Supporting multiple LLVM profile formats at once (original) (raw)

October 1, 2025, 7:07pm 1

Our group has worked on adding llvm-cov support for Linux and Xen. These freestanding systems cannot easily use the existing coverage definitions and code (e.g., InstrProfilingBuffer.c) because they are not linked with compiler-rt, thus requiring redefinition of relevant data structures and reimplementation of data writing to disk (dump() in Xen, llvm_cov_serialize_raw_profile() in Linux PATCH v2 1/4). The key issue with reimplementation is that it must be updated whenever the LLVM Profile version changes (e.g., update v4 to v10).

A potential solution would be to generalize the LLVM definitions (InstrProfData.inc) to support multiple versions simultaneously (rather than only the latest version), e.g., using #ifdef-sprinkled code to accommodate the current version plus several previous versions. This change would make it easier for Linux, Xen, and many embedded systems to simply copy-paste the code from LLVM and get all the latest updates. We understand that this change would come at a somewhat higher cost of maintainability for LLVM. A similar discussion was raised by Xen developers.

Would you be interested to explore this change? Should we prepare a draft patch to support multiple versions at once?

@evodius96

Yes, this is my concern, as well as testing. Although there are multiple versioned formats in InstrProfData.inc: raw profile, indexed profile, and coverage mapping, the example to which you link concerns raw profile format, which is not guaranteed to be backward or forward compatible. Just to make sure I am aligned: you suggest using preprocessor directives to “accommodate the current version plus several previous versions”. It sounds like you’re asking to have the capability of building llvm-cov (and llvm-profdata?) according to an older raw profile format in order to mitigate the burden placed on you to keep current with format changes. How would we test this upstream?

Maintaining active backward compatibility might be more flexible, in my opinion, and easier to test, but would probably be much more difficult to guarantee and make needed changes.

To be honest, I don’t know the history behind why raw profile format is maintained as it is. I’d like to pull in a few others who may know more about the history or have an opinion.
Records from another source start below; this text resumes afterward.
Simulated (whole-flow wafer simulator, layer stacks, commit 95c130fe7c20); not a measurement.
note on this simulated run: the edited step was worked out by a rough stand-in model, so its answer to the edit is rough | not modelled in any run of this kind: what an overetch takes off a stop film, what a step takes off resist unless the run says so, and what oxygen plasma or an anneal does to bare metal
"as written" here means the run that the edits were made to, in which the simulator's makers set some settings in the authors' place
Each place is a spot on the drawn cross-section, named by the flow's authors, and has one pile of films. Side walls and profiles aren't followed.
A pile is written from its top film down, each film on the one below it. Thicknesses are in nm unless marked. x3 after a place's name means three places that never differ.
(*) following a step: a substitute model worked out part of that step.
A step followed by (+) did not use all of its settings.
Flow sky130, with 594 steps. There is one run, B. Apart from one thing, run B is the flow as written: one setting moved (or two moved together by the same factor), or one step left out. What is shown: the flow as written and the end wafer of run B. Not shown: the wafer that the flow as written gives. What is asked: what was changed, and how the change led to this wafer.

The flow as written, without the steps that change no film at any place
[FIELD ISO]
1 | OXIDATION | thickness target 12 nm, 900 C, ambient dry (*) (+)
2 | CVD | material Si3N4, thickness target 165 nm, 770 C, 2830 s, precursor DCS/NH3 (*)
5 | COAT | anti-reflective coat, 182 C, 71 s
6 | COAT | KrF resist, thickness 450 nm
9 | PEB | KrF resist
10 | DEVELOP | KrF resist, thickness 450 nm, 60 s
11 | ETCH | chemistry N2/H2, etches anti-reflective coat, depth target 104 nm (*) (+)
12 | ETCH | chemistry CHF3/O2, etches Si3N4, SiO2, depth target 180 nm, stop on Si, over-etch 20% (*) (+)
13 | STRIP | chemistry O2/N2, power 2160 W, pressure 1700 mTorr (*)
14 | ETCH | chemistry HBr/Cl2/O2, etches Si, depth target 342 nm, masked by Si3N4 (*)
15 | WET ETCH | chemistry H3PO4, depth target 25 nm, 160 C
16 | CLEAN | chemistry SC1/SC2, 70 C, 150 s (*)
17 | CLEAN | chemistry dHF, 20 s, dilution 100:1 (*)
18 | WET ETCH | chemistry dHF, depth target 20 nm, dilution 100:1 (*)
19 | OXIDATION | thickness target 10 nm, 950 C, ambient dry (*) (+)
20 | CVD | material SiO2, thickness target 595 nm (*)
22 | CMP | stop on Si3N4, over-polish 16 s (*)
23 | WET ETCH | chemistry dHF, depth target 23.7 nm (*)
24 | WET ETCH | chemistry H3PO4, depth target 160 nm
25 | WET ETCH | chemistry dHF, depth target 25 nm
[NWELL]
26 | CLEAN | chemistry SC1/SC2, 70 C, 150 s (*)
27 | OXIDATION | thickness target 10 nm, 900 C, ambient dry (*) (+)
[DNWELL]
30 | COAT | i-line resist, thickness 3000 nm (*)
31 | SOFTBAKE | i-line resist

@petrhosek @MaskRay @gulfemsavrun @vedantk @ellishg

-Alan

royger November 25, 2025, 3:10pm 3

I’ve also raised this as an issue quite some time ago in the LLVM github page:

TL;DR it would be nice if clang provided a built in to generate the raw profile output without having to care about versioning. Just having one function that returns the required buffer size, plus another function where we pass a buffer and it gets magically filled would be enough. But they need to be builtins, not part of the compiler-rt library.